GENERAL MUNICIPAL LAW, §§800,, 801: A planning board
chairman who borrows money from the board's consulting engineer
has a prohibited interest in the engineer's contracts with the
town if the loan is determined to be a direct or indirect
pecuniary benefit accruing to the chairman as a result of the
contracts. To avoid the appearance of impropriety, the
chairman should not participate in the discussion or vote on
matters affecting the engineer or undertake to approve the
engineer's vouchers, as long as the loan is outstanding.
You ask whether the chairman of a town planning board has a conflict of interest prohibited by General Municipal Law, article 18 under the following circumstances. You state that the chairman has borrowed money from the planning board's consulting engineer and has not yet repaid the loan. You also state that the chairman approves vouchers submitted by the engineer for services rendered to the planning board.
General Municipal Law, article 18 (§800 et seq.) contains provisions of law relative to conflicts of interest of municipal officers and employees (see General Municipal Law, §800,). A municipal officer or employee has an "interest" in any contract with the municipality if he or she receives a direct or indirect pecuniary or material benefit as the result of the contract (General Municipal Law, §800), and is also deemed to have an interest in the contracts of certain business entities (General Municipal law, §800[b]-[d]). For this purpose, a "contract" includes any express or implied claim, account or demand against or agreement with a municipality (see General Municipal Law, §800). An interest in a contract is prohibited if the officer or employee, individually or as a member of a board, has the power or duty to: (a) negotiate, prepare, authorize or approve the contract, or authorize or approve payments thereunder; (b) audit bills or claims under the contract; or (c) appoint an officer or employee who has any such duties (General Municipal Law, §801), and if none of the exceptions contained in article 18 are applicable (see General Municipal Law, §802).
Based on the foregoing provisions, a voucher submitted by the consulting engineer is a "contract" because it is a "claim" against the town (see General Municipal Law, §800). The planning board chairman is not deemed to have an interest in the contracts of his or her creditors (cf. General Municipal Law, §800[b]-[d]). The chairman, however, would have an interest in the engineer's contracts with the town if the loan is determined to be a direct or indirect pecuniary benefit accruing to the chairman as a result of the engineer's contracts (see General Municipal Law, §800). This is a question of fact to be determined initially at the local level. If the chairman does have an interest, that interest would be prohibited because the chairman has the power to approve claims submitted by the engineer and none of the exceptions in article 18 appear applicable (see General Municipal Law, §§801, 802).

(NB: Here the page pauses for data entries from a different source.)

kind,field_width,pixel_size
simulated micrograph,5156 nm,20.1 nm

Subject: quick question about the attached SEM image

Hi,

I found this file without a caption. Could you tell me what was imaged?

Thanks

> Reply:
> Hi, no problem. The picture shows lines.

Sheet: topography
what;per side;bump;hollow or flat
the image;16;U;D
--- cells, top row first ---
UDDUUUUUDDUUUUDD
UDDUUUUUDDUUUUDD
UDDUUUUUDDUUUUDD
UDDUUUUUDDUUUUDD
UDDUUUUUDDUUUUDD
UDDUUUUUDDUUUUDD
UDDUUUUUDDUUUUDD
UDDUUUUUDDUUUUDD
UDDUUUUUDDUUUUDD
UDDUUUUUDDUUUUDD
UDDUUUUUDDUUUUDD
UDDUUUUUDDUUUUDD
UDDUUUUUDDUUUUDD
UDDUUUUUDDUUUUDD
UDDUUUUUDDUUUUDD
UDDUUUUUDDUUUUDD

In addition to prohibiting certain interests in contracts, article 18 contains another prohibition which may be relevant here. General Municipal Law, §805-a(1)(a) prohibits a municipal officer or employee from directly or indirectly, soliciting any gift, or accepting or receiving any gift having a value of $75 or more, in the form of, inter alia, a loan, under circumstances in which it could be reasonably inferred that the gift was intended or reasonably expected to influence him in the performance of official duties or was intended as a reward for official action. In addition to any other penalty provided by law, a person who knowingly and intentionally violates this provision may be fined, suspended or removed from office or employment in the manner provided by law (General Municipal Law, §805-a(2); but cf., People v Moore, 85 Misc 2d 4, 377 NYS2d 1005, holding the prohibition on accepting or receiving gifts unconstitutionally vague as a basis for criminal prosecution). Whether the loan constitutes a gift under circumstances which are within the prohibition of section 805-a is a question of fact to be determined in the first instance by the town. To avoid any possible inference of an illegal gift, however, the planning board chairman should consider repaying the loan as expeditiously as possible.
The town's code of ethics should also be examined to determine whether it contains any pertinent provisions. General Municipal Law, §806(1) requires every town to have a code of ethics setting forth for the guidance of its officers and employees the standards of conduct reasonably expected of them. A code of ethics may regulate or prescribe conduct which is not expressly prohibited by article 18, and may provide for the prohibition of conduct (id.). Therefore, we believe that a town's code of ethics may regulate the ability of town officers and employees to borrow money from individuals or entities that contract with the town.
Finally, we note that the courts of this State have held public officials to a high standard of conduct and, on occasion, have negated certain actions, which, although not violating the literal provisions of article 18 of the General Municipal Law or a municipality's code of ethics, violate the spirit and the intent of these enactments, are inconsistent with public policy, or suggest self interest, partiality or economic impropriety (see, e.g. Zagoreos v Conklin, 109 AD2d 281, 491 NYS2d 358; Matter of Tuxedo Conservation Taxpayers Ass'n v Town Board of the Town of Tuxedo, 69 AD2d 320, 418 NYS2d 638; Conrad v Hinman, 122 Misc 2d 531, 471 NYS2d 521; see also Cahn v Planning Board of the Town of Gardiner, 157 AD2d 252, 557 NYS2d 488). Based on these considerations, to avoid the appearance of impropriety, the planning board chairman should not participate in the discussion or vote on matters affecting the consulting engineer or undertake a review of the engineer's vouchers, while the chairman's loan from the engineer is outstanding. If only the chairman may approve the engineer's vouchers, we believe it is incumbent upon the chairman to repay the loan in question.